Sheila recommended this book to me several times, and I’m glad she did. It was a rushing trainwreck of a book, every bit as bitchy and snarky as one of Kitty Kelly’s gossip-fuled brain dumps but without any trace of graceful writing, even with ghosting assistance by Wendy Leigh.
Christopher Ciccone has the misfortune of being the brother of the greatest living legend of our time: Madonna. That seems to be his only role in life: Madonna’s brother. His book describes a lifetime of trying to get close to her, her refusing him, and then both of them acting like pricks.

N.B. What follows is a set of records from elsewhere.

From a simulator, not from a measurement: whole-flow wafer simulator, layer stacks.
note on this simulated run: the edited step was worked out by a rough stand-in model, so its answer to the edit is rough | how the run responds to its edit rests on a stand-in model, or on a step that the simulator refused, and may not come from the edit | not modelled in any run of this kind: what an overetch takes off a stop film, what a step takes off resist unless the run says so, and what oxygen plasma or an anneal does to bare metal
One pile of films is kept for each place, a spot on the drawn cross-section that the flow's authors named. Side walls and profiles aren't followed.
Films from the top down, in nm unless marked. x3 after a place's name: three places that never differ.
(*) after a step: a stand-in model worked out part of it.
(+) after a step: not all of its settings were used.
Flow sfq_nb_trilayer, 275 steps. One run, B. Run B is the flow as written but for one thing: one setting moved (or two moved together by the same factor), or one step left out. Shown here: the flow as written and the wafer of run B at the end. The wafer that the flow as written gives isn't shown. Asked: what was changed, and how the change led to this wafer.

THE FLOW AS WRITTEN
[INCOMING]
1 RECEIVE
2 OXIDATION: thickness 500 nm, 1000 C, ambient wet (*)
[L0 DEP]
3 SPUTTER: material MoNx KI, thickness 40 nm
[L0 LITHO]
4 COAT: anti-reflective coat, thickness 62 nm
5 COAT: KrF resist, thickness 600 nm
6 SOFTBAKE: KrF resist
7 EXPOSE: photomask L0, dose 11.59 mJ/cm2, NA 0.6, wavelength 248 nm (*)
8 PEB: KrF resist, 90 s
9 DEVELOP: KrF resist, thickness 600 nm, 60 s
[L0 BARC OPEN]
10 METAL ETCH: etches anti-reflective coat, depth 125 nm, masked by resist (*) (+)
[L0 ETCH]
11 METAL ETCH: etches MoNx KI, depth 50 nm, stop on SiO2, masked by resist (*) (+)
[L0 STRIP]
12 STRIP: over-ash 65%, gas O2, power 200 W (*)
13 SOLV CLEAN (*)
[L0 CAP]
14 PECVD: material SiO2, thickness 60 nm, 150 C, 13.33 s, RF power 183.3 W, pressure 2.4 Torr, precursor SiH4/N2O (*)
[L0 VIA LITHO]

Several times he describes Madonna’s financial parsimony, refusing, for instance, to pay off the house and buy the car for their beloved grandmother, refusing to pay him a decent amount for his “stage direction” of her world tours, and relegating him to the indignities of coach travel. It would have been nice for Madonna to be more generous, but does Christopher have to be such a total pussy? The man has absolutely no ambition other than being “Madonna’s brother.” It seems never to have occurred to him to try to do something unrelated to Madonna – something on his own where he would not need a recommendation letter, loan, or kind word from her. And yet he constantly bemoans the large shadow she casts, wishing he could somehow escape.
Mr. Ciccone describes frequent cocaine usage but when Madonna confronts him, he tries to explain it is just recreational, just on the weekends. He has no self-awareness, obviously, about how that sounds. And as a new mother to Lola, Madonna was right to keep Christopher at arm’s length.
Mr. Ciccone’s homosexuality was a considerable part of the book, and I enjoyed reading about his struggles to find acceptance in his family – that seemed like one of the few actual real issues that the man has faced.
There was an overall creepy vibe to the book as he described looking at the Playboy pics of his sister with his boyfriend, and wiping down her sweaty naked body during shows (making special mention of her breasts). He also noted how they both lost their virginity in cars to boys named Russell. These sexual references activated the ick reflex and made me think that he was seeing her as her fans were, which just felt sad to me.
Ciccone dishes about doing blow with Kate Moss, hanging out with Demi Moore, and doing more coke with Jack Nicholson. His book is basically an accounting of all the celebs that Madonna introduced him to, all the opportunities she exposed him to, and how he utterly pissed it away because he wasn’t willing to actually work for what he wanted. He wanted Madonna to make him whole, financially and emotionally. Though his intent was shed light on Madonna, his book shed light on characteristics he’d probably wished he’d left uncovered, if only he had enough self-awareness.